His mimes, in which he acted himself, had a great success in the provincial towns of Italy and at the games given by Caesar in 46 BC. Publilius was perhaps even more famous as an improviser, and received from Caesar himself the prize in a contest in which he vanquished all his competitors, including the celebrated Decimus Laberius.

All that remains of his works is a collection of Sentences (Sententiae), a series of moral maxims in iambic and trochaic verse. This collection must have been made at a very early date, since it was known to Aulus Gellius in the 2nd century AD. Each maxim consists of a single verse, and the verses are arranged in alphabetical order according to their initial letters. In the course of time the collection was interpolated with sentences drawn from other writers, especially from apocryphal writings of Seneca; the number of genuine verses is about 700. They include many pithy sayings, such as the famous "judex damnatur ubi nocens absolvitur" ("The judge is condemned when the guilty is acquitted") adopted as its motto by the Edinburgh Review.

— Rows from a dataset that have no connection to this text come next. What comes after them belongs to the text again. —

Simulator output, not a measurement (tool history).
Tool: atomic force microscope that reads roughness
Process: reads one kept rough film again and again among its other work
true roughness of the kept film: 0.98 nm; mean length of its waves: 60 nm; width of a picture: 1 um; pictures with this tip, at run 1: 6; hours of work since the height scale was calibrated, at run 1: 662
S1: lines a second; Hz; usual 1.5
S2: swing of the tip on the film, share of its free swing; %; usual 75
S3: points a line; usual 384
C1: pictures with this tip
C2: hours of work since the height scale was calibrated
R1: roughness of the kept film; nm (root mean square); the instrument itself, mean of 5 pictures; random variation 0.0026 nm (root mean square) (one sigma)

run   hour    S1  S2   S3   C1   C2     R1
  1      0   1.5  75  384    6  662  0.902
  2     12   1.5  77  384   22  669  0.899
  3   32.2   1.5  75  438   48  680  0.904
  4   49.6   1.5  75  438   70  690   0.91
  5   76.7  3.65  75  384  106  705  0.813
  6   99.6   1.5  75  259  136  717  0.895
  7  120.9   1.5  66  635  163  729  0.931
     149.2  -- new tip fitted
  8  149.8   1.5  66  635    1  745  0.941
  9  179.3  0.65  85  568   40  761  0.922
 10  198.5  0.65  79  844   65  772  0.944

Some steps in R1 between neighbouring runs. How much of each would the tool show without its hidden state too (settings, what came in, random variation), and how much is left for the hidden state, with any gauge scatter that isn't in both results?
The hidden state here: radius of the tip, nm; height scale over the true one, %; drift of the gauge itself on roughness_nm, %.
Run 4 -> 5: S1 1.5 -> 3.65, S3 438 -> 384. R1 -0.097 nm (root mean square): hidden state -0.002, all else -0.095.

As of 1911, the best texts of the Sentences are those of Eduard Wölfflin (1869), A. Spengel (1874), and Wilhelm Meyer (1880), with complete critical apparatus and index verborum; editions with notes by O. Friedrich (1880), R. A. H. Bickford-Smith (1895), with full bibliography; see also W. Meyer, Die Sammlungen der Spruchverse des Publilius Syrus (1877), an important work.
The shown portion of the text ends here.